Does a functional integral really need a Lagrangian?

TL;DR

This paper introduces a surface functional integral approach to quantum mechanics that eliminates the need for a Lagrangian or Hamiltonian, addressing quantization ambiguity by relying solely on classical equations of motion.

Contribution

It proposes a novel surface functional integral formulation that removes dependence on specific Lagrangian or Hamiltonian functions in quantum path integrals.

Findings

Transition amplitudes are obtained without a Lagrangian.

The method is demonstrated with a simple example.

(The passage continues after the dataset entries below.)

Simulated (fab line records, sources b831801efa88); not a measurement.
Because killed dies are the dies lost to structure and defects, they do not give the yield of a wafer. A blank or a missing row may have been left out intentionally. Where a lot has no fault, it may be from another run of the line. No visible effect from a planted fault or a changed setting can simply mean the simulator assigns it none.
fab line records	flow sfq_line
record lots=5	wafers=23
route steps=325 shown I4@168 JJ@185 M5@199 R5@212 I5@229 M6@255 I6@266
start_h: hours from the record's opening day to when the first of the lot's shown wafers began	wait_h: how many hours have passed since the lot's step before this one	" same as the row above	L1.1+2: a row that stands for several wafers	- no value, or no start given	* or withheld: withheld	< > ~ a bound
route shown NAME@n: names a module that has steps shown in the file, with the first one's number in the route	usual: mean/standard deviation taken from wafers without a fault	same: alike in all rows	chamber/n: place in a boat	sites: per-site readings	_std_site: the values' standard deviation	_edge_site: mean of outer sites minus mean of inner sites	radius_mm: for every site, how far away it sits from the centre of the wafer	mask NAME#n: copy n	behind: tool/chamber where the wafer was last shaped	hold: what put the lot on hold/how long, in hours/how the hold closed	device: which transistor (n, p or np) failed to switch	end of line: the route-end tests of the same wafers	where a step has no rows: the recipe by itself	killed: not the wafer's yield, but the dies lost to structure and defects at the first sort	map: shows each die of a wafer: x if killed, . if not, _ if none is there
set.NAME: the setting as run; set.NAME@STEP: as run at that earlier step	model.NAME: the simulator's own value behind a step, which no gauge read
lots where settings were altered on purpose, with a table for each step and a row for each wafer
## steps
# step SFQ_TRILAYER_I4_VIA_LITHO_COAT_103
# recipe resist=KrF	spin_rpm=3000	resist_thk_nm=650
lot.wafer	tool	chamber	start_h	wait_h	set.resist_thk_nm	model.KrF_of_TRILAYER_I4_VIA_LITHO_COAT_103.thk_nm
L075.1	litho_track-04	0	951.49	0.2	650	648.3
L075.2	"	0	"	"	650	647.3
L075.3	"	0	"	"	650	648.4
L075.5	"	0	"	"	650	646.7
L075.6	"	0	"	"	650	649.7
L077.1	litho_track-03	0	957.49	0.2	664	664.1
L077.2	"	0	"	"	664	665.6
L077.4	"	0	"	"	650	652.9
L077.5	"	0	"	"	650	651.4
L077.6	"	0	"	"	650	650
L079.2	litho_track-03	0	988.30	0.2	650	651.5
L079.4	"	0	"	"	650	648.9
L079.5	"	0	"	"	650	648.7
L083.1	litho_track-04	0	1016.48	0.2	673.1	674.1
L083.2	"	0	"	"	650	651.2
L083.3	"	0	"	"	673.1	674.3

Eliminates quantization ambiguity related to Lagrangian choice.

Abstract

Path integral formulation of quantum mechanics (and also other equivalent formulations) depends on a Lagrangian and/or Hamiltonian function that is chosen to describe the underlying classical system. The arbitrariness presented in this choice leads to a phenomenon called Quantization ambiguity. For example both $L_1=\dot{q}^2$ and $L_2=e^\dot{q}$ are suitable Lagrangians on a classical level ($\delta L_1=0=\delta L_2$), but quantum mechanically they are diverse. This paper presents a simple rearrangement of the path integral to a surface functional integral. It is shown that the surface functional integral formulation gives transition probability amplitude which is free of any Lagrangian/Hamiltonian and requires just the underlying classical equations of motion. A simple example examining the functionality of the proposed method is considered.